Summary. The paper models stochastic discrete-time clock jitter in ADCs as a stationary first-order autoregressive (AR(1)) process. It proposes two pilot-assisted dejittering algorithms for baseband signals—a sequence of weighted least-squares problems and a Kalman filter routine—along with a conditional maximum-likelihood estimator for the AR coefficients. A mathematical analysis of induced linearization errors is provided, and the methods are evaluated via synthetic Monte-Carlo simulations that report 1–15 dB SINADR gains and 0.02–1.6 dB EVM improvement depending on impairment severity and pilot density, with the Kalman smoother performing best.

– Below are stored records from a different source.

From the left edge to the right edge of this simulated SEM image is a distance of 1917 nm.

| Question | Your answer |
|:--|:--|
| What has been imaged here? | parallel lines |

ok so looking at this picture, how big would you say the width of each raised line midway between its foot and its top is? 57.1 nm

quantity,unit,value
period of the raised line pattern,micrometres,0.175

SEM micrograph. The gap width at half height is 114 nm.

Significance. If the AR(1) model and its parameter estimates prove representative of real ADC clock jitter, the proposed algorithms could supply low-complexity, pilot-based compensation techniques that exploit temporal correlation to improve SINADR and EVM in high-speed sampling systems. The explicit derivation of the filters from the AR(1) correlation structure and the accompanying linearization-error analysis constitute clear technical contributions; the availability of synthetic simulation code would further strengthen reproducibility.

major comments (2)
  1. [Simulation Results] Simulation section (Monte-Carlo trials): all reported SINADR/EVM gains and linearization-error results are obtained by sampling jitter directly from the same stationary AR(1) process used to derive the weighted LS and Kalman routines. This setup does not probe performance under model mismatch (e.g., AR(2), non-stationary increments, or measured hardware jitter spectra) and therefore leaves the claimed 1–15 dB improvement range unverified for practical ADCs.
  2. [Mathematical Analysis] § on linearization-error analysis: the error bounds are derived under the assumption that the AR(1) coefficients are known exactly; the propagation of estimation error from the conditional ML estimator into these bounds is not quantified, which is load-bearing for the claim of near-optimal Kalman performance when parameters vary over time.
minor comments (2)
  1. Clarify in the abstract and introduction whether the weighted least-squares formulation reduces to ordinary least-squares when the AR coefficient is zero, and add a brief comparison of computational complexity (flops per sample) between the two proposed algorithms.
  2. Figure captions should explicitly state the pilot density and AR coefficient values used in each curve so that the dependence of the 1–15 dB range on these parameters is immediately visible.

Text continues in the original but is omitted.